Author 10 books124 followers
November 29, 2009
Since ancient times, human beings have killed, maimed, enslaved and otherwise mistreated each other. Nevertheless, the atrocities of totalitarian regimes between the wars do have a peculiarly dreadful quality. This collection of intelligent essays reassesses Hannah Arendt, a major post-war commentator on human cruelty, looking particularly at her book The Origins of Totalitarianism. Here, Arendt emphasized the uniqueness of totalitarianism, finding its origin in pre-First World War colonialism which “boomeranged” to create racist and non-democratic theories and practices in Europe itself.

Eliza von Jeoden-Forgy starts by giving a flavour of German South West Africa, writing of the rapes, massacres, trophy beheadings and casual executions and floggings that culminated in the near-extinction of the Herero people between 1904 and 1907. She claims that “colour-coded racism”, not only removed native peoples from the protection of the ordinary law, it also helped insulate an essentially humane German identity from colonial brutality.

In a not-dissimilar argument, Robert Bernasconi claims that Arendt wanted to insulate the western and especially the Kantian tradition from the taint of imperialism and totalitarianism. Unfortunately, he says, Arendt’s claim that racism is incompatible with the Western political and moral standards of the past does not bear close scrutiny, for even Kant had declined to oppose slavery and had supported racial segregation. In this context, I also enjoyed Marcel Stoezler’s more straightforwardly historical account which relates the unfolding of anti-Semitism to the decline of the guilds and the rise of liberal capitalism.

Though Arendt was centrally concerned with Nazism, she also considered the Stalinist atrocities. Richard Shorten notes, however, that Europeans, particularly on the Left, for many years failed to recognize the crimes of Stalin. Even now, there are unseemly competitions to emphasize one set of atrocities more than another. Ned Curthoys says that writers such as Camus, Bourdieu and Feraoun were dismayed the atrocities perpetrated by Algerian revolutionaries just as they were by those of the French state, but that others - including Sartre and Fanon - gave the revolutionaries unqualified support.

Several writers, indeed, allege that Arendt herself believed racism towards Africans was more excusable than that towards Chinese, Indian or Jewish people. This is most directly addressed in a piece by Stephen Douglas Maloney, who discusses Arendt’s Reflections on Little Rock which questioned the wisdom of sending schoolchildren to oppose segregation in schools. Interestingly, he notes that in writing about America, Arendt was much influenced by Montesquieu and Tocqueville.

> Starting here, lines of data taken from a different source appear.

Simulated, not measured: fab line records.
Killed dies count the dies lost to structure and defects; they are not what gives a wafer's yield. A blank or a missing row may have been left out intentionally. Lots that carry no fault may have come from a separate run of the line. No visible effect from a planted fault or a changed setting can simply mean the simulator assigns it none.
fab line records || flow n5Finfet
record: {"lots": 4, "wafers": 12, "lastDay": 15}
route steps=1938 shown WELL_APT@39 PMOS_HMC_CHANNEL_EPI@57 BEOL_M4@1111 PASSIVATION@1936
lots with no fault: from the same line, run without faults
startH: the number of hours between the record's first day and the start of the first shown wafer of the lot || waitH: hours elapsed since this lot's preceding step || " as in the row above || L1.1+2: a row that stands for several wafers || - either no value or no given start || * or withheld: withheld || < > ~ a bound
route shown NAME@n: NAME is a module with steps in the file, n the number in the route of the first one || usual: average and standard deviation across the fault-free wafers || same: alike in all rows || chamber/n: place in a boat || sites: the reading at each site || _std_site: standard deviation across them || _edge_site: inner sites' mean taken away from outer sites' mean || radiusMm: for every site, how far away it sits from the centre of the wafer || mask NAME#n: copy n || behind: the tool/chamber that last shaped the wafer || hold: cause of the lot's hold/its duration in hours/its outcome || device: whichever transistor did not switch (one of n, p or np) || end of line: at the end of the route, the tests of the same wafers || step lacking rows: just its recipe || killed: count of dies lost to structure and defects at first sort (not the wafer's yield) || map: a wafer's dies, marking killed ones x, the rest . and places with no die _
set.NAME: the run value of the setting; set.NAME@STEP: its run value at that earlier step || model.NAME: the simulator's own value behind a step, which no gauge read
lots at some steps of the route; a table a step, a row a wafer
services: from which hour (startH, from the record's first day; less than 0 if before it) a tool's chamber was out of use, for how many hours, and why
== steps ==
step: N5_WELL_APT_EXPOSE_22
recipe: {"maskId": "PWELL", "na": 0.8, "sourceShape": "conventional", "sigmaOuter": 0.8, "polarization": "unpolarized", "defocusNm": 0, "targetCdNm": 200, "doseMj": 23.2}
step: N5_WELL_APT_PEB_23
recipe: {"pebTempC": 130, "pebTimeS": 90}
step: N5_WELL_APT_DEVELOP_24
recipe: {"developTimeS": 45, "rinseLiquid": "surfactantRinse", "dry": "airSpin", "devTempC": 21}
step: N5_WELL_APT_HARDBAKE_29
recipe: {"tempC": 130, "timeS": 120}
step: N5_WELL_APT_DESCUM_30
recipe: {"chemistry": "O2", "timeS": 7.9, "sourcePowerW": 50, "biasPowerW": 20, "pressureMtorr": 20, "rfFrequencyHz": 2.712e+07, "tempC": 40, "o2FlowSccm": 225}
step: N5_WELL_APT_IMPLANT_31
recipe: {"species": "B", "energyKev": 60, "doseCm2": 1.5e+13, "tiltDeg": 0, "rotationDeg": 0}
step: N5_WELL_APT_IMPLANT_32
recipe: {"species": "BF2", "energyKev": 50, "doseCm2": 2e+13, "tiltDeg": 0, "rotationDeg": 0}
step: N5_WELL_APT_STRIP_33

Robert Eaglestone addresses Arendt’s famous association, as her teacher and lover, with Martin Heidegger. Her Heideggerian inheritance reveals itself in the way she sees imperialism, racism and totalitarianism as part of the “subterranean stream” of European history. Heidegger, notes Eaglestone, traces the way in which productionist metaphysics turns the world into a world of use. Arendt, however, understands totalitarianism to take this further in the project of changing human nature itself.

Two articles consider the place of Darwinism in relation to racism and imperialism. André Duarte claims that this “biopolitics”, by regarding the life of the individual, the race, the people or community as the supreme good, by a paradox made it possible for politics to become murderous in the struggle for survival.

Tony Barta asks if it is “fair to draw the gentle scientist Darwin into the history of genocide?” concluding that Darwin did indeed accept the “extinction of less improved forms” of human beings. He similarly finds that Marx talked sufficiently about the “transcendent progress of history” to justify the excesses of a Stalin or a Mao.

Vlasta Jaluic revisits Arendt’s celebrated consideration of Eichmann’s “thoughtlessness” as he committed unspeakable crimes. She claims that, since this kind of “thoughtlessness” is a widespread human trait, then the Holocaust must be seen as eminently repeatable. She proves her point with reference to the Yugoslav wars of the 1990s and their worst single atrocity, the massacre at Srebrenica.

I have a few complaints. Most of the Nazi leaders were old soldiers, Germany and Austria having reacted differently in defeat to the way Britain and France did in victory. War, in its own way, exemplifies the expendability of people (both friends and foes) for the greater good, so it is surprising that there is no mention of the Great War. Mussolini, Franco and other dictators are similarly absent, yet it is plain that Hitler, to some degree, modelled himself on Mussolini. Other points could have been expanded. For example, Germany and Russia were small players in the late nineteenth century scramble for Empire; whereas the largest imperial powers, Britain and France remained stubbornly democratic. It is also clear that the much older empires of Austria-Hungary and Russia had had a ramshackle version of totalitarianism – replete with autocracy, bureaucracy, racism and a secret police - long before Hitler and Stalin.

Nevertheless, these essays are a useful testimony to an important thinker writing on a subject that has lost none of its topicality.